After initially working in the field of poetry and performance Walter Swennen (born 1946) developed an extensive artistic oeuvre since the early 1980s that makes decided use of painting as a pictorial medium. In the process, the artist retains a conceptual proximity to a painting that is now once again all too gladly elevated as art’s supreme discipline. And although it might seem traditionalistic upon first glance he nevertheless concentrates on the self-made picture with all the strengths and weaknesses of painterly means.
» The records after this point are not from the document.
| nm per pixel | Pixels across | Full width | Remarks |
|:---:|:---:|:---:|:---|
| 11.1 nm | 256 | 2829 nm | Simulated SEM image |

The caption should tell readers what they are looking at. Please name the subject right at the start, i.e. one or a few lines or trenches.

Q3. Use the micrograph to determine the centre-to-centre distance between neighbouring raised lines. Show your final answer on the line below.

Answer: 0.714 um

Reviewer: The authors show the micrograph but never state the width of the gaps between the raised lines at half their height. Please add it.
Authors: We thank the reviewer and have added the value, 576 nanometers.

It is the material circumstances of painting, the convention of the panel picture that Swennen plumbs in order to generally explore the quality of iconic and symbolic signs. Put differently, he tests image and word through painting with a view to its significance and effect. This approach can be characterised as a cognitive critical project that, references philosophical, semiotic and psychological discourses despite being carried out wholly in painting as medium, currency and institution. It is consequently not surprising that every picture once again represents its innermost problem that in each case must be handled separately and brought to a painterly solution and must also simply ‘succeed’ as a picture. Walter Swennen’s oeuvre is accordingly heterogeneous. It thrives on the complexity of the individual picture without taking style, manner or genre into consideration.
Organised in close cooperation with Walter Swennen the retrospective exhibition A Perfect Alibi at the Kunstverein für die Rheinlande und Westfalen, Düsseldorf features circa 35 works by the Brussels-born artist, who now again lives and works in his native city. Featuring numerous loans from collections in Belgium, the Netherlands and French, the works made over a period of some thirty-five years provide an exemplary overview of the production of this artist, which can now be seen in such detail for the first time in Germany.
The exhibition likewise serves also the opening salvo for a series of events in the Kunstverein that are specifically devoted to the increasingly problematic position of the object in art – or rather the ‘thing art’.